Plaintiff responded to the DISCR’s “Statement of Reasons” by admitting the factual allegations set forth in support of the aforementioned criterion, but maintained that these facts neither warranted a finding of the criterion nor a finding that his security clearance should be revoked. In November 1991 the matter was heard in a one day hearing conducted by a DISCR Administrative Judge who found against plaintiff on all criterion and concluded: “it is not clearly consistent with the national interest to grant or continue a security clearance for [plaintiff].” Motion to Dismiss, Ex. A at 6 (Determination of Administrative Law Judge). Plaintiff filed a timely appeal with the Department of Defense Appeal Board which affirmed the decision to revoke plaintiffs security clearance.

Plaintiff brings the present action seeking declaratory and injunctive relief from the decision to revoke his security clearance. Specifically, plaintiff sets forth five separate claims, alleging that the revocation of his security clearance: (1) violates his right to substantive due process of law, (2) violates his constitutional right against arbitrary denial of employment, (3) violates his constitutional right against self-incrimination, (4) violates his constitutional right to privacy, and (5) was an abuse of discretion in violation of the DOD’s own regulations. Defendants filed a motion to dismiss for lack of subject matter jurisdiction, or in the alternative, for failure to state a claim upon which relief can be granted. Fed. R.Civ.P. 12(b)(1) & 12(b)(6).

LEGAL STANDARD

In his complaint, plaintiff asserts that jurisdiction in this court is proper under the Administrative Procedures Act, 5 U.S.C. § 551 et seq.; under the court’s general federal question jurisdiction, 28 U.S.C. § 1331; under 28 U.S.C. §§ 1346 & 1361; and under the First and Fifth Amendments of the Constitution. Defendants argue that plaintiffs claim must be dismissed because federal courts lack jurisdiction to review an executive decision to revoke a security clearance. As for plaintiffs first four claims, defendants maintain that none states a colorable constitutional claim. Accordingly, defendants urge this court to dismiss plaintiffs complaint for lack of subject matter jurisdiction pursuant to Federal Rules of Civil Procedure 12(b)(1), or in the alternative, for failure to state a claim upon which relief can be granted pursuant to Federal Rules of Civil Procedure 12(b)(6).

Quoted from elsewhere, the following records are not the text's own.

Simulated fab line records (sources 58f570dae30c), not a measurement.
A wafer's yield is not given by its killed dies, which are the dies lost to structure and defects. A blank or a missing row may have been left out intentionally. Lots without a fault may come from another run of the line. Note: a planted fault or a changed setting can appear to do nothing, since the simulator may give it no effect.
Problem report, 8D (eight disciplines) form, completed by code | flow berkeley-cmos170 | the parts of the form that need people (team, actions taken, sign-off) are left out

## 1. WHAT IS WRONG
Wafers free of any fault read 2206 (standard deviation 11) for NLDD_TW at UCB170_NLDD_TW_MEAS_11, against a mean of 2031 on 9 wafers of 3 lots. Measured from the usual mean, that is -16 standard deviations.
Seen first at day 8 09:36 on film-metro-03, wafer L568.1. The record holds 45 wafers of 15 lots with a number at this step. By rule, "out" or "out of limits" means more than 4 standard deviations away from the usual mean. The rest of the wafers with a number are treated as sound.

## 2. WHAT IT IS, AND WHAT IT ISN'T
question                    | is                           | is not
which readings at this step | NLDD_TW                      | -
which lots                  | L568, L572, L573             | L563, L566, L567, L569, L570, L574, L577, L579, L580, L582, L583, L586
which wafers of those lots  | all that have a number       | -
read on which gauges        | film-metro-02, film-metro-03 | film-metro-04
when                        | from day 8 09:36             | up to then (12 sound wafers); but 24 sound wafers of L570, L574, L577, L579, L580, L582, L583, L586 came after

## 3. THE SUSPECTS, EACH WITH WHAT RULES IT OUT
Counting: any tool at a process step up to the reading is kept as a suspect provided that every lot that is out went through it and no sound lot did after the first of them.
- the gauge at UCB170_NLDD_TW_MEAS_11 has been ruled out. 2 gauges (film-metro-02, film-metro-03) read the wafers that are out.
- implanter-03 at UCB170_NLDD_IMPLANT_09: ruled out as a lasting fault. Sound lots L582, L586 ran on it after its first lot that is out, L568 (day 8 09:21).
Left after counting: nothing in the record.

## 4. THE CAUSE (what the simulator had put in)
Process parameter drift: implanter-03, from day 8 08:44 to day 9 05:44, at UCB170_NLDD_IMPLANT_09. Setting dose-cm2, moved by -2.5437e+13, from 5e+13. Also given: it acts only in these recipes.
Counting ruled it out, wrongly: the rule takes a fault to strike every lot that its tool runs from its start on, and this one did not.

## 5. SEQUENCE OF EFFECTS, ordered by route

A party seeking to invoke a federal court’s jurisdiction has the burden of establishing that jurisdiction exists. KVOS, Inc. v. Associated Press, 299 U.S. 269, 277, 57 S.Ct. 197, 200, 81 L.Ed. 183 (1936); Scott v. Breeland, 792 F.2d 925, 927 (9th Cir.1986). On a motion to dismiss pursuant to Federal Rule of Civil Procedure 12(b)(1), the applicable standard turns on the nature of the jurisdictional challenge. Where there is a facial attack on the court’s subject matter jurisdiction— *57 that is, the defendant argues that the allegations of jurisdiction included in the complaint fail on their face to establish that jurisdiction exists — the plaintiff enjoys safeguards akin to those applied when a Rule 12(b)(6) motion is made. Cervantez v. Sullivan, 719 F.Supp. 899, 903 (E.D.Cal.1989).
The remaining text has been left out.